But it’s not the end. Tambour closes the book with ‘Cover Notes’, discussing some of the photographs that adorn the wraparound dust jacket and the plant that appears on the front, and given the wealth of detail and learned asides it could easily pass muster as another story. In fact I suspect it was another story, one Tambour tried to sneak in under the radar. She’s clever like that.

The collection dates from 2015. Skip forward two years and we have Tambour’s third novel, SMOKE PAPER MIRRORS (infinity plus pb, 232pp, £9.99), which is subtitled “a short saga for our times”, and that’s a perfectly apt description. Looking back on the book I can’t help but think of the story of the Chinese philosopher who dreamed he was a butterfly and then woke to wonder if he was a butterfly dreaming he was a man. The novel begins with two butterflies mating, a Painted Lady and a Cabbage White, and it ends with a trip into the future with references to “the coral reef that was once Sydney’s skyscrapers” and the existence of a giant caterpillar that just keeps growing, unable to make the final transformation into a butterfly, but capable of reading and communicating with its human carers.

In between these lepidopteran moments we get the saga component of the story, taking up over half the page count of the book and spanning more than a hundred years in time. We begin with the maternal great-grandfather of present day protagonist Mr Zhang, an official at the court of Dowager Empress Cixi, who has to flee China after having committed the cardinal sin of giving good advice at the time of the Boxer Rebellion, travelling the world with his daughter. We continue with his various descendants and their adventures, including a return to China at the time of the Cultural Revolution and all that entails. And finally we arrive in the present day with Arthur Zhang, who comes to Australia hoping to make a life for himself, and has to contend with the indifference of his new homeland to all his academic accomplishments, his burning desire to contribute. We are presented with a moving picture of Arthur’s existence, the friends and alliances he forms, his first tentative forays into business and romance, the successful life he makes for himself despite all the odds stacked against him. And then we get back to the butterfly.

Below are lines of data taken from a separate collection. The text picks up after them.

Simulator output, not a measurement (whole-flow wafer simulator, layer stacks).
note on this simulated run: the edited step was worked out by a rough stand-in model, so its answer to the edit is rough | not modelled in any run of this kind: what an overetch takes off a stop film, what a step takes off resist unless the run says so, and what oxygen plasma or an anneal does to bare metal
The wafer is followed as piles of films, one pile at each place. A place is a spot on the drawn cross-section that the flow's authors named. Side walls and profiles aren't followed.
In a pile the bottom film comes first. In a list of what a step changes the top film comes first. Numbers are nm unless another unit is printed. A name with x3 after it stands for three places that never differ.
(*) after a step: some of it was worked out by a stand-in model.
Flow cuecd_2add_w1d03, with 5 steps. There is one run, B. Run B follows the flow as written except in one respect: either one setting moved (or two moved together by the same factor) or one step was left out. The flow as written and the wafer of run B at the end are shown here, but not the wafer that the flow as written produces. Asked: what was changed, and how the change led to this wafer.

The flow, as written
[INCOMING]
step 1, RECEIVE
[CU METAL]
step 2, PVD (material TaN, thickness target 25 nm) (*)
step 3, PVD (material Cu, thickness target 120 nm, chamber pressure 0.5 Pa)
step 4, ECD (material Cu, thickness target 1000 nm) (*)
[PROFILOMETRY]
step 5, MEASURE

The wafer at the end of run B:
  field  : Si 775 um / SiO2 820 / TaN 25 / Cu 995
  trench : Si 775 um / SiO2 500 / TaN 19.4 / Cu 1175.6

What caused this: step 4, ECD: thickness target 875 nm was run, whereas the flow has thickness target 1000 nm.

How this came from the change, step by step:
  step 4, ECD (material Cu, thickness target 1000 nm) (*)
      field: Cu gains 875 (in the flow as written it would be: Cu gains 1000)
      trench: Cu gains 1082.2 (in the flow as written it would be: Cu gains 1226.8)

This is a book about which I have very mixed feelings. There’s so much that Tambour does right here. The writing is beautiful, with evocative prose and sparkling dialogue on just about every page. As a lesson in Chinese history and thought it is compelling, but not textbook dry, Tambour illustrating her points with stories that humanise the greater historical events, letting the little people have a voice, as with veterans of the Long March who are given unlimited train travel and assigned nurses to care for them. She is similarly excellent at portraying the plight of refugees in Australia, Arthur’s attempts to earn a living, to put his talents to good use, and in contrast to the indifference of officialdom the friendliness and affability of ordinary people. And at every turn she intrudes passages of poetry and flights of fancy, her thoughts on books and music and art, lessons in how to pick the best vegetables, sections that delight with their subtle humour. The supernatural elements, such as they are – a visit from a goddess, thoughts on the nature of ghosts, an attempt to acquire the virtues of another through sympathetic magic – all take place below the radar, woven seamlessly into the texture of the novel and the everyday life it portrays. All of this is wonderful.

And then there is the stuff with the butterfly and the caterpillar, equally wonderful in its way, but a different kind of wonderful, one that gives you pause and makes you ponder exactly what the author is getting at with this framing device and climax to her story. Above I’ve praised Tambour for her asides and detours, but this is different in that it feels central to the story she has to tell (there are butterfly references throughout the text), but I’ve little sense of how or why, and so from my perspective the final passages of the novel, despite the gleeful and almost delirious prose in which they are expressed, seem like one long, extended WTF moment. Is the caterpillar perhaps a metaphor for China itself, constantly growing and demanding resources, but never quite realising its true potential, fated to perish in the attempt? I don’t know, and am not really sure that it adds anything substantial to the book, only questions that possibly don’t have answers. Brighter minds will have to work that out for themselves.

So finally, is this a book about a mutated caterpillar containing a family saga or is it a family saga with a mutated caterpillar? Perhaps it’s both or neither. To repeat myself, I don’t know. But I do know that I am glad to have had this rich and rewarding experience, to have spent time in the company of a writer who surprises and delights with her constant invention and understated erudition. Illusionists are said to work with smoke and mirrors, but like all the true magicians Anna Tambour knows you need paper to make the illusion real.